It is not only cliometricians of the British Industrial Revolution who have worked on the causal link between trade and economic performance and the role of international supply and demand versus domestic forces. A variety of studies with different approaches have emerged for mostly “peripheral” players in the emerging international economy of the nineteenth and early twentieth centuries. For Italy, Pistoresi and Rinaldi (2012) use cointegration analysis to assess (Granger-)causal relationships between imports, exports, and GDP. Bajo Rubio (2012) and Guerrero de Lizardi (2006) have conducted similar analyses, explicitly testing for the existence of balance of payments constraints to economic growth in Spain and Mexico respectively, that is, structural limitations to conduct necessary imports for balanced economic growth. Other studies using cointegration analysis of the effect of trade on domestic economic activity include Greasley and Oxley (2009) on the pastoral boom in New Zealand after the invention of refrigerated long-distance transport and Boshoff and Fourie (2010) on the importance of both provisioning for ship traffic around the Cape of Good Hope and travellers stopping there during their journey to the East Indies, an early form of tourism, for agricultural activity in the Cape Colony. Somewhat connected to Allen’s argument, Huff and Angeles (2011) show that globalization had a causal impact on urbanization in Southeast Asia prior to World War I, without leading to industrialization, simply by increasing demand from industrializing markets in the center of the world economy, fomenting commercial production and infrastructure investments, and accompanying overhead services in administrative and commercial centers.
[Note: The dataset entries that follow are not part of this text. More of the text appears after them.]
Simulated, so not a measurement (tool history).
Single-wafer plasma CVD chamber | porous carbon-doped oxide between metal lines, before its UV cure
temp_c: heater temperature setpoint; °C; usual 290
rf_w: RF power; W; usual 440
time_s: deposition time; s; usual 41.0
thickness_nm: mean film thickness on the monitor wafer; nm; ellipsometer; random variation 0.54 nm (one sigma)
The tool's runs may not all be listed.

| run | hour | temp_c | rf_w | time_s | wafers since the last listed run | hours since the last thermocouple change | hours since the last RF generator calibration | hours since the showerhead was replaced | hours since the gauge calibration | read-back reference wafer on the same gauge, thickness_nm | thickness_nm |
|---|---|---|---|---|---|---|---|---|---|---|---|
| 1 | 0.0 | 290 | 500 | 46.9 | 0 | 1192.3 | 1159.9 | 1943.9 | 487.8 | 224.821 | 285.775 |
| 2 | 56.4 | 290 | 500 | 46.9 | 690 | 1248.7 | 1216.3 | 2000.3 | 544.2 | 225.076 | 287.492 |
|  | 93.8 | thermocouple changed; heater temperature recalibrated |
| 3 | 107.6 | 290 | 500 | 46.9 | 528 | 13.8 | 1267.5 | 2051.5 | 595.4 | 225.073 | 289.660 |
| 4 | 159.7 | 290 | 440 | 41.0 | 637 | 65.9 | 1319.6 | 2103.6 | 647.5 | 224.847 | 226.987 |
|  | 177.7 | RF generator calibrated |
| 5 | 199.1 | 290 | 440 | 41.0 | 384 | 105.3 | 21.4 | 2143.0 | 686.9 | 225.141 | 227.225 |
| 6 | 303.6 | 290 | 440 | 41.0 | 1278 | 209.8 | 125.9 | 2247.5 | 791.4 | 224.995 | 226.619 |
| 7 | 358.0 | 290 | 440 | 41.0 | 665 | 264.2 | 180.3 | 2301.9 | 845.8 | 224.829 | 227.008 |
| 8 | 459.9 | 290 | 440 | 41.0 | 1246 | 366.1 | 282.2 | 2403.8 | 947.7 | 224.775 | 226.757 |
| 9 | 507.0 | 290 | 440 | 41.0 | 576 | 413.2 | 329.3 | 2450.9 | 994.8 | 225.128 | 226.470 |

Other authors have used different versions of input–output analysis to assess the relative importance of foreign versus domestic demand and supply forces in structural models: Bohlin (2007) looks at Sweden before World War I, Kauppila (2009) at Finland during the Great Depression, and Taylor, Basu, and McLean (2011) show, using Leontief’s original 1947 input–output table, that (mostly US financed) exports to Europe in the immediate postwar years (1946–1948) helped to avoid increasing US unemployment during the reconversion from a war-oriented to a civilian economy (Leontieff 1953). Ljungberg and Schön’s (2013) comparative assessment of the drivers of industrialization in the Nordic countries shares a similar analytic framework but uses shift-share analysis.

Returning to internationally comparative studies and channels between trade and economic growth, Liu and Meissner (2013) derive a new, theoretically consistent measure of market potential and assess whether differences in domestic and foreign markets contribute to explain productivity differentials between the USA and the other countries on the eve of World War I. They find that productivity/GDP per capita is significantly related to market access but that its substantive significance vis-à-vis other factors is relatively minor. Madsen (2007) has shown that bilateral trade was a decisive channel for technology transfer and hence total factor productivity (TFP) growth and convergence for current OECD countries over the 135 years from 1870 to 2004, thereby extending findings by Coe and Helpman (1995) beyond recent periods. López-Córdova and Meissner (2008) examine the link between trade and democracy, and Huberman and Meissner (2010) show that bilateral trade was a diffusion channel especially for the adoption of basic labor protection legislation, such as factory inspection and minimum work ages for children. Vizcarra (2009) demonstrates how the Peruvian guano boom helped the country to return to international capital markets despite domestic political instability and a history of defaults. This finding seems to suggest that at least some forms of trade, controlled by foreign customers and investors, can be substitutes for “real” political and institutional reforms, a recurrent theme in the literature on modern commodity booms and the “resource curse” in developing countries.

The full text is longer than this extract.